IDE-Bench: Evaluating Large Language Models as IDE Agents on Real-World Software Engineering Tasks
This work addresses the need for realistic evaluation of AI agents in software development, providing a benchmark for developers and researchers, though it is incremental as it builds on existing IDE agent concepts.
The authors tackled the problem of evaluating large language models as IDE agents on real-world software engineering tasks by introducing IDE-Bench, a framework that uses a Dockerized test harness with structured tools to assess agents across 80 tasks in eight unpublished repositories, achieving systematic correlation of agent intent with successful project modifications.
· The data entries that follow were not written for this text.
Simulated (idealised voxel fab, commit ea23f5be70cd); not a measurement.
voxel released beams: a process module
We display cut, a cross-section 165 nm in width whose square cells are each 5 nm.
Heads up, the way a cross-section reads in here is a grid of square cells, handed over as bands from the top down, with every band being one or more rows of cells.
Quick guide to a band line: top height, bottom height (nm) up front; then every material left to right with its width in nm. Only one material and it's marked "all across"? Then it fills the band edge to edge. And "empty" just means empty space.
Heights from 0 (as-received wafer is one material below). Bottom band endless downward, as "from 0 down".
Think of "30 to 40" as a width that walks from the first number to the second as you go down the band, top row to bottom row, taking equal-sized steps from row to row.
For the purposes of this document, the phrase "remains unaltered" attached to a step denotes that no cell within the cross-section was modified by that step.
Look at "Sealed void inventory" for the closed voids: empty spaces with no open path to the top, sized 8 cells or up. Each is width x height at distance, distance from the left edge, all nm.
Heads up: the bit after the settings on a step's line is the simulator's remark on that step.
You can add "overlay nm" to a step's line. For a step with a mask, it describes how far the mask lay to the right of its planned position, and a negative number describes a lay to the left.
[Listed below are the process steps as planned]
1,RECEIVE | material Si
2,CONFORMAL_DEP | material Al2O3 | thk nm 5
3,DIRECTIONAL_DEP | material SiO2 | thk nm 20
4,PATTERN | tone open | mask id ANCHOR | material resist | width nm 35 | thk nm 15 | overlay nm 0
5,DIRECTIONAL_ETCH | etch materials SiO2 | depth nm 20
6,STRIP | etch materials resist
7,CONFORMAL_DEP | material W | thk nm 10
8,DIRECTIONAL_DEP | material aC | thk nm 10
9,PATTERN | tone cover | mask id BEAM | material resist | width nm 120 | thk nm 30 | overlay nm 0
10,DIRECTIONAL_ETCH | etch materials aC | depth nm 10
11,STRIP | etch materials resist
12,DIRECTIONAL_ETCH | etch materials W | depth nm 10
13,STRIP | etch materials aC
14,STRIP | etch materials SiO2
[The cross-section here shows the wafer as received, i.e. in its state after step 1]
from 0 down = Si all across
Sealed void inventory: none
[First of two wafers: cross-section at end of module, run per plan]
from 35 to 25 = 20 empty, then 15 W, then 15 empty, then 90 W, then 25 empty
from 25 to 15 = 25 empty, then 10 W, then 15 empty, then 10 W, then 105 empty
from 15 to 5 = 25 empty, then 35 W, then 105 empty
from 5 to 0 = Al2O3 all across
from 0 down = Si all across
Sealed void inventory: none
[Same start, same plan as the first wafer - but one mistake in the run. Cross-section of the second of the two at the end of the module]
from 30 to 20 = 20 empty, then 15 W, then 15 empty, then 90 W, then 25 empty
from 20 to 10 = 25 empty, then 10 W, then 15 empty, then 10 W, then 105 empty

IDE-Bench is a comprehensive framework for evaluating AI IDE agents on real-world software engineering tasks through an IDE-native tool interface. We present a Dockerized test harness that goes beyond raw terminal execution, granting models a structured tool ecosystem that represents AI-native IDEs like Cursor and Windsurf. By providing high-level abstractions for codebase search, structured file editing, and tools for testing full-stack applications, IDE-Bench evaluates an agent's ability to act as a true engineering collaborator. For evaluation and to prevent training data contamination, we created 80 tasks across eight never-published repositories spanning C/C++, Java, and MERN stacks, representing modern tech stack production scenarios, including feature implementation, bug fixing, refactoring, and performance optimization that mirror daily developer workflows in private codebases. Our benchmark is the first to systematically correlate agent-reported intent with successful project-level modifications in a multi-language, full-stack environment on completely uncontaminated code.